Had you done any travelling before you went or was this your first experience?
It was my first trip on my own. I had done travelling up in Canada and Mexico, and my family and I went to Vietnam in 2009 and 2010. My aunt had lived there for two years, so we went and visited her for a while.
Did you do any day trips?
We did Cape Coast the first weekend and then we did Wli falls, which was kind of crazy because it was right after the eleven other volunteers had come in. They wanted to do it and I was like “yes!” I love to hike, I love all that kind of stuff, but Jordyn didn’t want to go. She stayed with people that didn’t want to go at the house, and I took myself and nine others to the falls. I somehow took the ropes and figured out how to get there. The other girls had just gotten there and didn’t know anything yet, so it was kind of crazy and scary, but then great at the same time. It was something new and kind of scary, which made it kind of cool. We also went down to Sunflower, and then we went to the mall, especially when Jordyn was sick so I could get her food that she was used to. But that was most of the travel that we did.
How did you cope with the experience of actually being in Africa?
Water. I made sure I was very hydrated all the time. But to cope with things, with just living in a different place for a while, I definitely had to make sure that I had time just to myself after lunch. I used this just to kind of reflect and just do me for a little so that I could give to the kids more, because otherwise I’d just be totally wound down. But for food and housing and that kind of thing, everything was good! I didn’t have to worry about any of that, or safety, or anything like that.
What would be your advice to people who are looking into going into Ghana? Why should they choose Ghana over somewhere else?

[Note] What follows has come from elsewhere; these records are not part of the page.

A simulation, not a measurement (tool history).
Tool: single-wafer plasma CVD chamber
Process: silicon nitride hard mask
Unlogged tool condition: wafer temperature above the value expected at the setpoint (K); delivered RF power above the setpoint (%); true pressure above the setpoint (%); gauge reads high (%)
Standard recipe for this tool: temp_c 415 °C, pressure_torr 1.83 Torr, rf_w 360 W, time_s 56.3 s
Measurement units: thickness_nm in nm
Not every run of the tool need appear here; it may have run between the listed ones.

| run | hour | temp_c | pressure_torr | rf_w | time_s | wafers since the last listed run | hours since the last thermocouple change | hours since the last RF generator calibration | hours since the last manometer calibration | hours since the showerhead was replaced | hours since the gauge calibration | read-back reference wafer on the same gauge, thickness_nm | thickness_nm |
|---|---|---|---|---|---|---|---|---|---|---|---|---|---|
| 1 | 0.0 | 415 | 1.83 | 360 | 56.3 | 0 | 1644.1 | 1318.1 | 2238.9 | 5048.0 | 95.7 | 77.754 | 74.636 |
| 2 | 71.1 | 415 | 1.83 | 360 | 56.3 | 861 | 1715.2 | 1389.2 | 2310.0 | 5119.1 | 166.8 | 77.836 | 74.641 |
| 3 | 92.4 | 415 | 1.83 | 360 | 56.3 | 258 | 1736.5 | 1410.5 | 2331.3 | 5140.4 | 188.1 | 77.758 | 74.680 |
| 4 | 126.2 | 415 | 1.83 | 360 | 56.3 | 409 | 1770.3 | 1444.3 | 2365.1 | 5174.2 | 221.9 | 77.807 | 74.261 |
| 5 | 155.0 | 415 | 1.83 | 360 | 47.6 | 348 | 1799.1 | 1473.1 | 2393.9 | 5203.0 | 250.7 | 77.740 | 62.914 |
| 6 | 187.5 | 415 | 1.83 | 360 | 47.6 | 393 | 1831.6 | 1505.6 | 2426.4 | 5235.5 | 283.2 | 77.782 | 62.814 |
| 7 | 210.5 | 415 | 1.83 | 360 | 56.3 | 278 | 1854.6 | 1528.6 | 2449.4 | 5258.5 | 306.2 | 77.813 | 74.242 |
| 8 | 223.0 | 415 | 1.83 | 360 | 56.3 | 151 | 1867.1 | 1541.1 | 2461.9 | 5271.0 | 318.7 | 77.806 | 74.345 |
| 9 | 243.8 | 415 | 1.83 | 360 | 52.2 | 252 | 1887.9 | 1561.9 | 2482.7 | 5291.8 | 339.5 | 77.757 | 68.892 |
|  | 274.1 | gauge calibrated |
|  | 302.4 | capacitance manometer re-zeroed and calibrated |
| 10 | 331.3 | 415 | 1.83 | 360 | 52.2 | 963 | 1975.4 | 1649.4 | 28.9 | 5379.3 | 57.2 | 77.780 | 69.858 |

It’s beautiful! I’ve never seen so much joy in a group of people. It’s strictly joy, and it’s not because of anything manmade or physical, it’s literally just who they are. You look at these faces and you look at these people and you’re just like “I want that! Whatever you have, I want that joy.” I want to go everywhere in the world, I want to travel everywhere and do everything. And I never really thought that I would go back, I thought I would just do it and move along. But I definitely, at some point in my life, want to go back. And it was for the people, it was definitely for the people.